Skip to content

Packed Parallel Metadata Tables

The spectra_metadata.parquet and chromatograms_metadata.parquet files store multiple schemas in parallel. The root schema is made up of several branched "group" (Parquet) or "struct" (Arrow) facets, any of which may be null at any level. We borrow relational-database language — primary key and foreign key — to describe how the parallel tables interconnect.

The example below shows two rows of related MS1 and MS2 spectra. Treat scan.source_index, precursor.source_index, precursor.precursor_index, selected_ion.source_index, and selected_ion.precursor_index as foreign keys with respect to spectrum.index, the primary key:

  • precursor.source_index refers to the spectrum that this precursor record belongs to.
  • precursor.precursor_index refers to the spectrum that is the precursor of the spectrum referenced by precursor.source_index.
  • Together, (precursor.source_index, precursor.precursor_index) forms a compound key.

Any of these columns may be null, meaning that such a record does not exist in the table. The same applies to the selected_ion facet.

spectrum scan precursor selected_ion
index id time MS_1000511_
ms_level
source_
index
MS_1000616_preset_
scan_configuration
source_
index
precursor_
index
isolation_
window
source_
index
precursor_
index
MS_1000744_selected_
ion_mz
502scan=50220.511 5023 503502{…} 503502233.5
503scan=50320.5312 5032 504502{…} 504502562.3

Controlled Vocabulary Terms

Like mzML, mzPeak makes heavy use of controlled vocabularies to represent rich metadata. mzPeak uses CV terms in three ways:

  1. As columns. When a term is used as a column name, that column's values are either the defined value of the term's expected type (e.g. via has_value_type) or a CURIE for a child of the column-name term. For example:
  2. As structural elements. In several places — such as the array index — CURIEs reference named concepts that explain the semantics of a data structure without changing its shape.
  3. As pluggable metadata carriers in parameters arrays, analogous to <cvParam/> in mzML. Every schema facet of a metadata table may carry a parameters column.

The parameters list

The parameters column may be present in any facet of a metadata table. It MUST be a list of the following schema:

optional group field_id=-1 parameters (List) {
  repeated group field_id=-1 list {
    optional group field_id=-1 item {
      optional group field_id=-1 value {
        optional int64   field_id=-1 integer;
        optional double  field_id=-1 float;
        optional binary  field_id=-1 string (String);
        optional boolean field_id=-1 boolean;
      }
      optional binary field_id=-1 accession (String);
      optional binary field_id=-1 name (String);
      optional binary field_id=-1 unit (String);
    }
  }
}

The parameters.list.item.value group has a slot for each data type, so a parameter can take exactly one of these value types; unused slots MUST be null. A parameter MAY carry a unit, given as a CV-term CURIE in parameters.list.item.unit. As with mzML's <userParam/>, an uncontrolled parameter may be stored simply by leaving parameters.list.item.accession empty.

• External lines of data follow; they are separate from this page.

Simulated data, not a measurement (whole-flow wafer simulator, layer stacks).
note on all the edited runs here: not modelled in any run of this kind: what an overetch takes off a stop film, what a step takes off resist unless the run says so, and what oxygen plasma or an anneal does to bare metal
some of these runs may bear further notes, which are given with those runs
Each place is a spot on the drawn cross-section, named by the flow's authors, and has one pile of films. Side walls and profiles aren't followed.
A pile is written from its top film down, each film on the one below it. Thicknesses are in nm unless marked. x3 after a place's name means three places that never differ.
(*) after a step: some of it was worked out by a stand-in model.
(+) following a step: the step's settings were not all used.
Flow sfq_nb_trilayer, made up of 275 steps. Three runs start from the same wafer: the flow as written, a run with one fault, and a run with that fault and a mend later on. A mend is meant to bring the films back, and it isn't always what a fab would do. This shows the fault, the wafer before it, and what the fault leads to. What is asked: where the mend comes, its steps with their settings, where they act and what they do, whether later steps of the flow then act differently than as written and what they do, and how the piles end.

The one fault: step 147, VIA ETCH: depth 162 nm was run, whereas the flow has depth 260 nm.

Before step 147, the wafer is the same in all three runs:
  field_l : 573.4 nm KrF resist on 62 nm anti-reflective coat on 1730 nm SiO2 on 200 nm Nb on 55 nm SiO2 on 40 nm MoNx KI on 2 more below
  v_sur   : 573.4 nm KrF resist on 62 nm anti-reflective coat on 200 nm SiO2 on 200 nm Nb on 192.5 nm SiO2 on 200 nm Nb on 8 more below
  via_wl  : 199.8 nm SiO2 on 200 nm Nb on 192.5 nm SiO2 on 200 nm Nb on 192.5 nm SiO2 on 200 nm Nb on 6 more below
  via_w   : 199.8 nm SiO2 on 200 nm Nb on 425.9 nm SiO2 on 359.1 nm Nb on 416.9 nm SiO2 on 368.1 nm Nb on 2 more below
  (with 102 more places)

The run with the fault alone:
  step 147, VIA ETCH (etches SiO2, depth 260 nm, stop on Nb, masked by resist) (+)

Naming and column promotion

  • Parquet columns MUST be uniquely named, so if a parameter appears more than once in a single entry it MUST be stored in the parameters column.
  • Writers are encouraged, when sufficient context is available, to promote parameters that are present in most rows of a table to columns. This is more space-efficient and enables predicate filtering.

Open item — lists and maps

Whether parameters values should also support list- or map-valued types is still under discussion.

Typing parameter values

When a term has a value and it is stored in the parameters list, the value MUST use one of the value types in the fixed schema above. When a term is instead promoted to its own column, the value may use any Parquet data type. This flexibility lets writers pick an appropriate size and precision, but it can create redundant reader code — a column expected to hold an integer might be written as an 8-, 16-, 32-, or 64-bit integer, signed or unsigned. Some languages handle this naturally with dynamic typing or generics; others need a separate implementation per physical type.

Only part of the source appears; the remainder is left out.